ElCel TechnologyHome|Company|Software|Services|MyAccount|Shopping Cart
SOFTWARE
OpenTop
XML Tools
User Comments
Support

XML Validator
Canonical XML
Manual
Licence

xmlcanon

Name

xmlcanon — convert xml documents into canonical form [version 1.2]

Synopsis

xmlcanon [ OPTION ...] [URL...]

Usage

xmlcanon --validate foo.xml

Description

xmlcanon is a command-line utility for transforming XML files into canonical form. It is produced and maintained by ElCel Technology.

For each URL, xmlcanon transforms the contents into canonical form using either the algorithm recommended and published by the W3C Canonical XML Version 1.0 or James Clark's original canonical xml algorithm.

By default, the canonical results are written to the standard output. The --out option may be used to redirect the output to a file of your choice.

The canonical form of an xml document is a normalization of the input file together with any information required from the DTD, such as attribute defaults and entities. For this reason xmlcanon can be used to transform xml documents containing DTDs into standalone documents without DTDs. (The James Clark algorithm does use a limited DTD in some circumstances, but this DTD is comprised of only an internal subset).

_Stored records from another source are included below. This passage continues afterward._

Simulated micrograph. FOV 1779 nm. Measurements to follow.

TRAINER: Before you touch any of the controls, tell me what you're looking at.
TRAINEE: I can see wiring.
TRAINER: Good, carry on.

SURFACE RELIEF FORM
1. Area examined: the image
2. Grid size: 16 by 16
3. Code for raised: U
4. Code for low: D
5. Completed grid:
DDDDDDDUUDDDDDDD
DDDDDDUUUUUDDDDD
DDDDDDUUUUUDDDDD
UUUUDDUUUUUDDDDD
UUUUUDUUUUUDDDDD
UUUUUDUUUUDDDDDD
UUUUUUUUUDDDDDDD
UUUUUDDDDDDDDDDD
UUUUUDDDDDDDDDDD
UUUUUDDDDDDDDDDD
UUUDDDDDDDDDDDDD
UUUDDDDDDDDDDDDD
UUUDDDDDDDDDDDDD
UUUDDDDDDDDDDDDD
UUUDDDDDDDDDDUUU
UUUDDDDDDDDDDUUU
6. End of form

Each filename passed on the command line is treated as a Uniform Resource Locator (URL). If no protocol is present in the URL, it is assumed to refer to a local file. For example 'c:\test.xml' is treated as being equivalent to the URL 'file:///c:\test.xml'. To read from the standard input specify a URL of '-'.

xmlcanon can be configured to route HTTP network requests via a proxy server. See Network Access Options for further details.

On Microsoft Windows platforms, to compensate for the lack of shell file name expansion, xmlcanon automatically expands file names containing wild-card characters ('*' and '?') into a list of matching files. This expansion only occurs when the URL(s) look like file names, i.e. they do not contain a protocol such as "file:". Beware that even though xmlcanon will happily process multiple input files, the results will be concatenated into a single (badly formed) output file.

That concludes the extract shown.